Every
so often I read something that stops me cold. One such occasion occurred a week
ago last Sunday when I was reading the Arizona Republic’s account of Arizona
State U.’s football victory over UCLA the previous day. The paper noted,
matter-of-factly, that the win earned ASU head coach Todd Graham $330,000 in
bonuses-- $100,000 because it was his team’s ninth of the season and $230,000 more
because it clinched a spot in the PAC-12 title game. If ASU wins that game the
$230,000 bonus would double to $460,000, or 20% of his $2.3 million annual
salary, the paper reported.
I had
to read that twice before it sunk in. A guy making $2.3M per gets a $330,000
bonus for doing what he was hired to do?
And in a state that has cut education funding during the term of its
present, severely conservative governor?
I can summarize my first thought thusly: teeeesh.
My
second thought was of Woody Hayes. Somewhere in my memory file was the fact that
the most he ever earned in a season during his 28 years as head football coach
at Ohio State U. was $43,000, and even though that tenure ended 30-plus years
ago—in 1978—it isn’t exactly ancient history. Moreover, while Graham’s rep and credentials
are modest, Hayes was a giant in his field, with multiple national titles to
his credit and mythic status on his home campus.
Woody
was offered raises but turned them down on
ground that his pay was OK for a college faculty member. When he got bonuses
for signal victories he’d divide them among his staff. If you’d have told him that in 2013 big-time
college football coaches would become lordly CEOs routinely being paid in the
$2 million-$5 million annual range, he’d have said you were nuts.
It’s
interesting even to me that I’m citing Hayes favorably here, because I didn’t
like him much when he coached. That was
partly because his teams usually beat mine (Illinois), but also because I never
cared for the way he compared football to war, a much more serious
enterprise. Further, he was the sort of
man who demanded discipline from his troops (oops, players) but couldn’t exercise it himself, aiming his frequent sideline tantrums at
photographers, game officials and inanimate objects such as first-down
markers. He got the gate at OSU when he
finally went too far in that department, punching an opposing player who’d
strayed into the Buckeye bench area during a game.
My
negative impression of Woody had its origin with my first encounter with him. I
was in the press box during the OSU-Illinois game in 1958, making myself useful
in various ways, when Bert Bertine, my boss at the Champaign-Urbana Courier,
dispatched me to shag a few post-game Buckeye quotes for his story. With a few minutes remaining I went down to
the field, and when the Ohio State players streamed into their locker room at
the gun, I streamed with them, as I’d done before with other teams after other
games. Notebook and pencil in hand, I was talking to a player when I was
confronted by Woody, red-faced angry even in victory.
“What
the hell do you think you’re doing?” he demanded.
“Er, I’m
press,” gulped the 20-year-old me.
“Well get
the hell out of here until I let you guys in,”
the great man barked.
Woody
was reputed to be a man of parts, however, and years later, as a grown-up columnist
(sort of), I thought it might be worthwhile to check in on the old lion in his
winter of retirement. I visited him the Friday before the 1984 Ohio
State-Michigan game. We spent more than an hour talking in his office in the
ROTC Building on the Columbus campus; a longtime student of military history,
he was given a faculty appointment in the department after he was bounced as a
coach. Then we had lunch in the university’s faculty club, where he seemed to
know most of the other diners.
After that we walked over to the football
stadium, where he gave a talk at the Senior Tackle, an OSU ritual in which
graduating-senior players take a last, ceremonial whack at a tackling dummy.

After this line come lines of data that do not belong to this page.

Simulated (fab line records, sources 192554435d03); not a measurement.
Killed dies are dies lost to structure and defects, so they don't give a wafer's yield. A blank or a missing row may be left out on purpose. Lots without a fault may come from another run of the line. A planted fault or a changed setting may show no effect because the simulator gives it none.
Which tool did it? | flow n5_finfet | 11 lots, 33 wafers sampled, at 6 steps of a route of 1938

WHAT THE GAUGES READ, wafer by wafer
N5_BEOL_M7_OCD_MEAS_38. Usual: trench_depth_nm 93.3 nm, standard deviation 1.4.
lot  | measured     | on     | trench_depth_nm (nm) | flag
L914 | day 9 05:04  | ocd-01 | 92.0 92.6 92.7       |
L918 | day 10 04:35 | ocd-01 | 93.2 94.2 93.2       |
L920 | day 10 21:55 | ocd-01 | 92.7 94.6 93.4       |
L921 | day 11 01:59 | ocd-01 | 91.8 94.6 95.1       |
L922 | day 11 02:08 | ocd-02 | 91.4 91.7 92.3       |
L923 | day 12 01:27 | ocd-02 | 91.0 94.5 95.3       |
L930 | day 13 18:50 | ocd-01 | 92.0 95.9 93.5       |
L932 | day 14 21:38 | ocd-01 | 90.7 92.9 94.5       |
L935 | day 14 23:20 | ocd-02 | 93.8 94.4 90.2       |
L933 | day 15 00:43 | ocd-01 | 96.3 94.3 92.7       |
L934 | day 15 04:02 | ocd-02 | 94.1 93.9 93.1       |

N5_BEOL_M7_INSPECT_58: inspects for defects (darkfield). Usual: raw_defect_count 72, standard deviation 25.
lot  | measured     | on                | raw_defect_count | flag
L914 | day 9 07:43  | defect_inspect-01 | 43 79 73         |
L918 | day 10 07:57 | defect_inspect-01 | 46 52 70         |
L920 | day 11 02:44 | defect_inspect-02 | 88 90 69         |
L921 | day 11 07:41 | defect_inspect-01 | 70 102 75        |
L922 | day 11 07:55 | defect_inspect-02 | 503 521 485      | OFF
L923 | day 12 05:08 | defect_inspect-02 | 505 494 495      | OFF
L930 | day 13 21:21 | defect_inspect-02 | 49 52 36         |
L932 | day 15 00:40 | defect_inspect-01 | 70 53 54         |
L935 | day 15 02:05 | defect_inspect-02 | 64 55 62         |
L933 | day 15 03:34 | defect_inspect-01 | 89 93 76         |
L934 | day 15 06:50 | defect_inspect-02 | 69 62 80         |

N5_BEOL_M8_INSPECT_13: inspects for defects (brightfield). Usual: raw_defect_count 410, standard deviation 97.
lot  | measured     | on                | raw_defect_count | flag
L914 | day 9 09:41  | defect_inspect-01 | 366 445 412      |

About 2,000 people showed up to watch in very cold weather, and they gave him
ovations coming and going.
At age 71 Woody’s fire still
burned, albeit a bit lower than when he was coaching. In his office he told me
he was up for the Michigan game as much as in days of yore. “Us versus
Michigan! Best doggone rivalry there is!” he said. “Competition is what makes
you go, you know? You beat nobody, what have you got? You beat somebody and
you’ve done something. Yessir!”
He mused that teaching history to
ROTC cadets meant that his life had come full circle from his younger days. The
son of a school superintendent in small-town Ohio, he’d grown up thinking of
becoming a classroom teacher before football sidetracked him. As far as he was
concerned, coaching was more teaching than anything else. “I spent more time
with my players in a week than most professors do with their students in a
year,” he noted.
He went on: “Football teaches
things you don’t learn elsewhere. A player learns to get up after he’s been
knocked down. He learns to run the play that’s called, whether he’s carrying
the ball or not. And he learns that nothing in life comes easy.”
He left his desk to get a book from
a case on a wall. It was a volume that contained the Irwin Shaw short story,
“The 80-Yard Run.” Said he: “Some people
think it’s a sad story because that run he made in school was the best thing
that fella ever did, but I look at it differently. If he hadn’t made the run he’d
have had damned little to look back on with pride.”
That afternoon he expanded on that
theme in his talk at the Senior Tackle. “This morning I got a call from Fred
Bruney,” he told the players. “He said ‘Coach, remember what I did 32 years ago
today?’ I said I sure did. He intercepted three passes that helped us beat
Michigan. He’ll smile about that on his deathbed. You do the same thing and
you’ll have something to smile about, too”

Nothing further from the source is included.